Hinton’s research is spotty and selective. She missed published analyses proving empirically that most of the 60s riots had no discernable cause and bore no relation to the degree of black deprivation in terms of employment, family income, or education. For instance, Susan Olzak and Suzanne Shanahan demonstrated that 60 percent of the riots “had no clear-cut target or symbol,” and only 27 percent were in response to some police incident. In his classic study of disorders in 673 cities between 1961 and 1968, Seymour Spilerman found that no deprivation factors were positively or strongly related to the violence.
Hinton blames the police and the War on Crime for instigating what she calls “a cycle of violence” in black communities, but she seems unaware of the massive increase in violent crime in those same communities that prompted the police buildup. She also overlooks or mentions only in passing the enormous toll on black communities of the riot-related looting and arson that drove out stores, decimated property values, and wiped out jobs for decades. By any objective measure, the violence was an utter disaster for African Americans, who made up most of the 228 riot deaths and 12,741 injured.
An Erroneous Timeline
Hinton is also unable to persuasively explain the timing of the late 60s riots or their cessation in the early 1970s. The first major mass violence event, in Watts, Los Angeles, took place just five days after the Voting Rights Act of 1965 became law, an enactment that gave African Americans unprecedented political influence. One year earlier, the National Urban League had rated Los Angeles the best place in the United States for African Americans to reside.
The apogee of the “rebellion” was 1967 through 1969, when, by objective measure, there were 571 mass violence incidents. If these were political revolts the timing certainly was peculiar. African American gains, both economically and in terms of civil rights, had scarcely been equaled in American history. Black family income had doubled since 1940. By 1970, black unemployment had fallen to a mere 4.2 percent and poverty levels had sunk to 34 percent of the population.

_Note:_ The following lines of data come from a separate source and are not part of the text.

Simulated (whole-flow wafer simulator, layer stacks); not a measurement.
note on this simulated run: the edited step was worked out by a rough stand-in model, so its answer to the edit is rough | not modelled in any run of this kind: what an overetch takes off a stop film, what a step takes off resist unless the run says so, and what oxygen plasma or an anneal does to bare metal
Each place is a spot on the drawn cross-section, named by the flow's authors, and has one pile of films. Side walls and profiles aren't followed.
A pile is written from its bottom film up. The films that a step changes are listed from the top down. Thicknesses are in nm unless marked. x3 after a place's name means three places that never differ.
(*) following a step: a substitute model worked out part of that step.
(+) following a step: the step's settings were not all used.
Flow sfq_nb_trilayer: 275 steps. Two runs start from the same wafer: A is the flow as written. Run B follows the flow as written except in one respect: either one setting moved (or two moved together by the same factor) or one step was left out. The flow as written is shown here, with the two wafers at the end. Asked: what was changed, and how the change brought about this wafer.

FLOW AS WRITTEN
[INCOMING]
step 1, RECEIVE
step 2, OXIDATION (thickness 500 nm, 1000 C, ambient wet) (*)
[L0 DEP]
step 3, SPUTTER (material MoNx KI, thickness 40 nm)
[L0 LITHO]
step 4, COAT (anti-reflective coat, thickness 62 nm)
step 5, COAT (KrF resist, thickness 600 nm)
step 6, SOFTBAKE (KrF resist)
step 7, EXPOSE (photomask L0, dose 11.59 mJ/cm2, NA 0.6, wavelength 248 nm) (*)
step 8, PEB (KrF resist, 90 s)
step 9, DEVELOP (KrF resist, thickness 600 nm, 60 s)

The Kennedy and Johnson administrations fully supported civil rights laws and the Civil Rights Act of 1964 dealt a mortal blow to Jim Crow. Congress then passed the Voting Rights Act of 1965, ensuring African American influence in the political system. Johnson also got Congress to adopt his War on Poverty legislation which was intended to primarily benefit low-income African Americans. Not only were the riots anomalous in the face of these advances, they were totally counter-productive as they resulted in the defunding of the anti-poverty policies.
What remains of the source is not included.